Mini maximises SME search results

Google's search plan could bring enterprise search to the masses

Google's search plan could bring enterprise search to the masses

Google’s mission is “to organise the world’s information and make it universally accessible and useful”. So far it has barely scratched the surface, because most of the world’s information is stored on corporate servers, behind firewalls. This makes Google’s enterprise search strategy important, even if it does not make economic sense at the moment.

Google entered the enterprise search market in 2002 with the rack-mounted Google Search Appliance (GSA), a dedicated combination of hardware and software designed simply to “plug in and go”. It has now added the Google Mini, which searches up to 50,000 documents for £1,295, or up to 300,000 for £4,000.

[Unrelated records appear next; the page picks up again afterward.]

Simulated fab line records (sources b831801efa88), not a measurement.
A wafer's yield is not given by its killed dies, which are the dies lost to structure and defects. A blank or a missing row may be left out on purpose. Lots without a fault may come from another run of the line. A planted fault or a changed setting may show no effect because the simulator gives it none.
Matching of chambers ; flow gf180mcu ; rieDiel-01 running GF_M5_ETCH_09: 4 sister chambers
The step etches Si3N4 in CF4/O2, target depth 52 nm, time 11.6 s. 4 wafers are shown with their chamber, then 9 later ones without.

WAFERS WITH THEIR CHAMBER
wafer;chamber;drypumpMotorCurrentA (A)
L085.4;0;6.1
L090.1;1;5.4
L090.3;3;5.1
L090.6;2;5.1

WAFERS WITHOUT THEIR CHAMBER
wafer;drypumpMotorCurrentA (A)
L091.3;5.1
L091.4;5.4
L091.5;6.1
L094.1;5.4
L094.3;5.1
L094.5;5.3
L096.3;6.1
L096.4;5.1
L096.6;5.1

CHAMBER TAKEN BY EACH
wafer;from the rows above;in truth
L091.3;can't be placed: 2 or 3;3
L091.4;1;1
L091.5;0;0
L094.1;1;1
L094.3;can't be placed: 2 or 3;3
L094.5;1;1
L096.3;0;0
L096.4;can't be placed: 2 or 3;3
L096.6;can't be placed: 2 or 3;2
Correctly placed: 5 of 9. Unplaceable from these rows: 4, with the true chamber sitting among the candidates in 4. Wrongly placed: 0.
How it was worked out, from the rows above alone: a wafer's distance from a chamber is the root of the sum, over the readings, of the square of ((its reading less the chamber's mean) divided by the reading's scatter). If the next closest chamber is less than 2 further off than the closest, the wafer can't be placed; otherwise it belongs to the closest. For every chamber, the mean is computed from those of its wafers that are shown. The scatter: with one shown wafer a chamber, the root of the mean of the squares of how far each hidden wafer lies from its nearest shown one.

This is well within the reach of small companies who would never normally consider an enterprise search product, and it is easy to buy direct from Google’s website.

So far, Google’s search appliance businesses only contribute to about 1% of its turnover, and the whole enterprise search market is too small to be worth the effort, even if Google owned all of it. But it does make sense if Google can expand that market to hundreds of thousands and ultimately, perhaps, millions of small businesses.

That process has now started and in a break with tradition, Google is doing it through partners. The argument runs as follows: if you want to organise the world’s NetSuite data, sign up NetSuite as a partner and get it to develop a module that will work with your search appliance.

Google already has NetSuite, Oracle, Cognos, SAS,, Bearing Point and others involved. These all have modules to display search data via the Google Onebox for Enterprise feature, which is similar to the way that weather and travel information is added to Google web searches.

Of course, Google is not going to get involved with every company that has developed a business application. However, it has published an applications programming interface and a set of guidelines for writing Onebox modules, and put a free software development kit on its website.

Companies that have data locked in programs developed in-house can develop a module for Google’s search system. Third parties can develop modules for applications even if the publisher does not: there are already modules for Microsoft Exchange, for example.

And although Google searches are generally associated with crawling a relatively static web, the new GSA approach does not have such limitations. Indeed, if you can convert your data into an XML feed then you can write a custom connector (eg. a Python script) to feed it into the Google Search Appliance. Even real time data can be handled this way.